Latest Developments In Robles V. Domino’s—A Crucial ADA Website Accessibility Case With Broad Implications

Cole Schotz

Cole SchotzIn an update with respect to perhaps one of the most important and far-reaching appellate decisions on website accessibility cases filed by legally blind or visually impaired plaintiffs pursuant to the Americans with Disabilities Act (ADA), Domino’s Pizza, less than two months ago, filed a petition for writ of certiorari with the United States Supreme Court, asking the nation’s High Court to review and reverse the decision of the United States Court of Appeals for the Ninth Circuit in the case of  Robles v. Domino’s Pizza, Case No. 17-5504.

In Robles, the trial court had dismissed the plaintiff’s claim that Domino’s had failed to construct, design, maintain and operate both its website as well as its mobile application so that he, as a blind man, could fully access that website and application.  The trial court, relying upon the failure of the United States Department of Justice to promulgate regulations and provide any meaningful guidance with respect to the issue, concluded that application of the ADA to Domino’s mobile application and website violated due process rights of the company.  The Ninth Circuit, however, reversed, holding that there was no violation of due process rights and remanded the case back to the trial court to determine whether Domino’s mobile application or website complied with the ADA.

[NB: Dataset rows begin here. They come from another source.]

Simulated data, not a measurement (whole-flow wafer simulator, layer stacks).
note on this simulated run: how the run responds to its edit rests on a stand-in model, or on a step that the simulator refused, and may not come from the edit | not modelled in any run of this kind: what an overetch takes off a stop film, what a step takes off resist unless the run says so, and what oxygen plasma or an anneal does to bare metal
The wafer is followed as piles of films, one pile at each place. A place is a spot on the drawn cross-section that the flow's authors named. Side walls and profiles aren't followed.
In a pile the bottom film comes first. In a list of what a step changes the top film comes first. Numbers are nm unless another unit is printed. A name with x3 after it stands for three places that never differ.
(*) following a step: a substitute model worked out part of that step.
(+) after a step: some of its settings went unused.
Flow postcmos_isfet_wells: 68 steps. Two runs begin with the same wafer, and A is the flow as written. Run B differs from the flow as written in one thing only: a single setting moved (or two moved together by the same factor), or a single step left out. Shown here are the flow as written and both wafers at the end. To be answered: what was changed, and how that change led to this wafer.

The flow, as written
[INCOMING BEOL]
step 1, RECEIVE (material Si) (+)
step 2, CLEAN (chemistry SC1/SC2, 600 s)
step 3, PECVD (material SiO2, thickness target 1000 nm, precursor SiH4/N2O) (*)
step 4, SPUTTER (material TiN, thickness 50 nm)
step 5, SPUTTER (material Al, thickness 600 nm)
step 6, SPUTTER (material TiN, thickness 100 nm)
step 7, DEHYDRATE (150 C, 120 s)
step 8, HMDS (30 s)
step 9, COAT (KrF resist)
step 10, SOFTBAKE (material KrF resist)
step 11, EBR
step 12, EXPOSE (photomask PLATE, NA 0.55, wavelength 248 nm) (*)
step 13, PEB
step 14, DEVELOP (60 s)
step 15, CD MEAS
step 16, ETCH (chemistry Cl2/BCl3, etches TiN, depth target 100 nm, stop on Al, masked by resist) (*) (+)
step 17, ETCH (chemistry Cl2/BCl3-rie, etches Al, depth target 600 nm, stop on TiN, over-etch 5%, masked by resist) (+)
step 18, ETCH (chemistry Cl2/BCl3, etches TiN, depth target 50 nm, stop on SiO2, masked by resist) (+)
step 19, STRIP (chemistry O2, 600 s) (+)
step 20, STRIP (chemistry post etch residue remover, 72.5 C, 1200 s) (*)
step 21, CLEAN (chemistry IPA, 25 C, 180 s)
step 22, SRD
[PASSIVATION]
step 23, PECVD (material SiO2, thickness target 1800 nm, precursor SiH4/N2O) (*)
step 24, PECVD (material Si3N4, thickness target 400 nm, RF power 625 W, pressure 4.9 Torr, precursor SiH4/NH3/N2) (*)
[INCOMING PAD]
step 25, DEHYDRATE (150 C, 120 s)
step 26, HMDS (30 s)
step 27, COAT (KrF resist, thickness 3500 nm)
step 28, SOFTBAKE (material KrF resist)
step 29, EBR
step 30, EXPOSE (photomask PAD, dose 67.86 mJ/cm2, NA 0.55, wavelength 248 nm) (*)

In its 35-page petition for certiorari, filed on June 13, 2019, Domino’s presented the question for the Supreme Court’s determination as follows:  “Whether Title III of the ADA requires a website or mobile phone application that offers goods or services to the public to satisfy discrete accessibility requirements with respect to individuals with disabilities?”

With the number of ADA website accessibility cases continuing to sharply rise—some might use the term explode—particularly in states like Florida and New York, and no decision yet from the United States Court of Appeals for the 11th Circuit in Gil v. Winn Dixie, the only known ADA website accessibility case to actually go to trial, if the United States Supreme Court accepts review of the Robles v. Domino’s Pizza, perhaps clarity can finally be brought to the issue of the application of the ADA to websites.  The Supreme Court, however, is not required to accept review of the case although it will generally make its decision on whether to do so fairly quickly.

DISCLAIMER: Because of the generality of this update, the information provided herein may not be applicable in all situations and should not be acted upon without specific legal advice based on particular situations.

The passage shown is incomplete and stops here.